Subject: Re: Corrupt data when reading filesystems under Linux guest
To: Thor Lancelot Simon <tls@rek.tjls.com>
From: Manuel Bouyer <bouyer@antioche.eu.org>
List: port-xen
Date: 06/11/2005 11:51:05
On Fri, Jun 10, 2005 at 08:39:41PM -0400, Thor Lancelot Simon wrote:
> > (although the underlying disk will probably break this anyway :(
> > Of if we want to go this route, it would probably be better to do it at
> > another level, so that other subsystem parts benefit from it.
>
> I don't think that's right at all, for several reasons:
>
> 1) We cannot do this in an MI way in the only obvious place in the system
> to do it, which is disksort(), because on some architectures the
> mapping operations required to glue the transfers together are far
> too expensive (which is why the changes to do exactly that that were
> offered on the mailing lists were rejected long ago). But the Xen
> backend is inherently tied to the current architecture (and a small
> number of related ones, perhaps) and it's reasonable to do the
> mapping operations there.
I've got some weak thoughs about this, and I think we may want to change
the current buffer model to something more mbuf-like. This would allow a
transert to be described as a list of physical addresses/lengh instead
of the large contigous virual address space we can describe now.
This would fit better the hardware limitations than MAXPHYS does
now, and could give us a 0-copy NFS server.

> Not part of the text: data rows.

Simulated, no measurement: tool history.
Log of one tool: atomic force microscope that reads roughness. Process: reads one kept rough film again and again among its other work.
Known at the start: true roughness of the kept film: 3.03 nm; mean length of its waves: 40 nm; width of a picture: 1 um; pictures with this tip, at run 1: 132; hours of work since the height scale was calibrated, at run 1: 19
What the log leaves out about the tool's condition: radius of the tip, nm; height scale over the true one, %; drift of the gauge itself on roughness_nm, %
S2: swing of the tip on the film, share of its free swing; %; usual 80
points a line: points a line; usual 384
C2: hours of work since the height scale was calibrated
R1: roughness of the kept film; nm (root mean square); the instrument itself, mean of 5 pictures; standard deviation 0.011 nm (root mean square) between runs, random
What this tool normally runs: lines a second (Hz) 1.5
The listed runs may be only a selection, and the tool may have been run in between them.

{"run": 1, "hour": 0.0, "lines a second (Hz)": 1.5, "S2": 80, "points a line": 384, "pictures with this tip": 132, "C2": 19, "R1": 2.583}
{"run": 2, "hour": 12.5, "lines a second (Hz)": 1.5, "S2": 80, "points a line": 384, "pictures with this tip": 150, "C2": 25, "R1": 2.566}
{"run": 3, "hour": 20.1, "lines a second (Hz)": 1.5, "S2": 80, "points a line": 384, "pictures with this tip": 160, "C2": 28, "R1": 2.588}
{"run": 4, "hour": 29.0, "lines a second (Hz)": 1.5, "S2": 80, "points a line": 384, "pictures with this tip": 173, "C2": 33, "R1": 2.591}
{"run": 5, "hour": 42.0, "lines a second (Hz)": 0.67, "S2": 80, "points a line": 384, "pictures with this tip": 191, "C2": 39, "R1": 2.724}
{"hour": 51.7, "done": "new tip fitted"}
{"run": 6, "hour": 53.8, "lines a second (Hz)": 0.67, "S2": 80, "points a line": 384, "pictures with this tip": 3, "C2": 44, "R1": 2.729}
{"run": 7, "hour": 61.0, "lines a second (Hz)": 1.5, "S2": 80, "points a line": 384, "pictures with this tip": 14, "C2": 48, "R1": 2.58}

But that's the wrong list to discuss this.
>
> 2) Not doing it *wrecks* performance by doubling the number of IOPS
> needed to handle a client OS doing the perfectly reasonable thing
> and sending us 64K writes on the assumption that, just like a Linux
> domain0, we will merge them.
>
> 3) If you only merge forward in the ring, you can't break filesystem
> ordering constraints, but you _will_ fix the problem where 64K from
> the client turns into 44K + 20K.
Of course, if we only do forward merging it's fine. And I forgot the issue
that the xen interface only allows 44K per request.
--
Manuel Bouyer <bouyer@antioche.eu.org>
NetBSD: 26 ans d'experience feront toujours la difference
--